He shields his complacency behind flowers and cheap flirtation. When he lashes out, he softens up just enough to pressurise Maya into apologising for being too difficult. He commands hesitation that gives Maya pause, making her wonder whether or not she's mad to notice his blatant switch-ups and the alarm bells that ring in her head as a result of these drastic personality shifts.

Waleed's subjugation is silent - a picture-perfect companion to Maya's forced yet quiet deference. Until, of course, he realises that he has her completely cornered. In Episode 17, he lets his perversion slip and harasses her inside her own home because, by this point, he knows where the real weight of consequences lies - and it's not with him.

"Don't say no to me. I don't like hearing refusal," he drills into a frightened Maya, thereby eliminating all doubts that might've salvaged his character. Waleed is an abuser through and through, and he takes pride in it because he knows no one will call him one.

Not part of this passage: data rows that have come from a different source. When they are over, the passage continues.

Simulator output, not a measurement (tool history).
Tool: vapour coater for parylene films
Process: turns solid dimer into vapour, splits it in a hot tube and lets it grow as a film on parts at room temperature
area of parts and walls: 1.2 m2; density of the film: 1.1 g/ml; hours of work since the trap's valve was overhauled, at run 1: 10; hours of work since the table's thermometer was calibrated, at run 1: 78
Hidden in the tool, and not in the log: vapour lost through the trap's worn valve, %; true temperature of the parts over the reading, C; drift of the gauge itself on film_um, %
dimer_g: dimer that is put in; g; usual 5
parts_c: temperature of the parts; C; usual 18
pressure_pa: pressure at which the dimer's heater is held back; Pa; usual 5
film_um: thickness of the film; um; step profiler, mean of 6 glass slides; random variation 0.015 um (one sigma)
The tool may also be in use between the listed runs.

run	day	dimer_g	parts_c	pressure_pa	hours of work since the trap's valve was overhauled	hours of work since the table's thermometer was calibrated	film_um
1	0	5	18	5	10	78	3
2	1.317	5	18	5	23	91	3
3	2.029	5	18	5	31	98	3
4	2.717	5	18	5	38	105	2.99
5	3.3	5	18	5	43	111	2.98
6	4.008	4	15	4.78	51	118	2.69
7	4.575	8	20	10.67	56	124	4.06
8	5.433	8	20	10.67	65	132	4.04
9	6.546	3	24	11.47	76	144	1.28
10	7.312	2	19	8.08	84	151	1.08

What drives the point further is when Maya, in a rare act of hopeless resistance, bursts and informs her mother that she's being crushed to no end - walking on eggshells around her fiancé and beaten into submission by her father simultaneously.

She later also admits to her sister that Waleed terrifies her because she can't deny the traits he shares with her father. She declares with a clarity that might shock Pakistani drama audiences, "I don't want to live my mother's life."

A tragic mirror

Maya is merely a fictional echo of many girls and women who now lie six feet under. Her depiction calls to mind Sania Zehra, a 20-year-old woman who was found hanging by a noose in her Multan home last year in July. Her in-laws maintained that it was a suicide, dismissive of the bruises and other marks of torture. Does the fact that Sania was pregnant and a mother of two evoke due sympathy that wasn't granted while she was still alive?

How about the more recent case of femicide that has rattled the nation? Does Sana Yousaf, a 17-year-old influencer who was murdered for repeatedly turning down a man's "offers off friendship", deserve sympathy? If the answer is an emphatic yes then that does beg the question of why these two, along with many others, are no longer with us.

The problem isn't that there's little sympathy to go around, but that girls and women are deemed unworthy of it while they can still be saved. Cries for help are buried under the belief that domestic affairs are simply none of our business or the assertion that a content creator choosing to share parts of her life with the world must surely be asking for it.

Years later, Qandeel Baloch still haunts the mind. Even in death her right to live is debated because a woman's lifestyle determines whether she qualifies as a human being, at least enough to warrant public support.

Maya may only be a fictional mirror for all the lives we have lost to femicide and ones we could potentially lose, but she is a mirror that reflects reality. She's resonant because she isn't afforded the option of saying no, because exercising caution isn't enough of a solution for her.

The difference is, Parwarish might save Maya, but how many will we continue to lose to the whetted blade of patriarchy?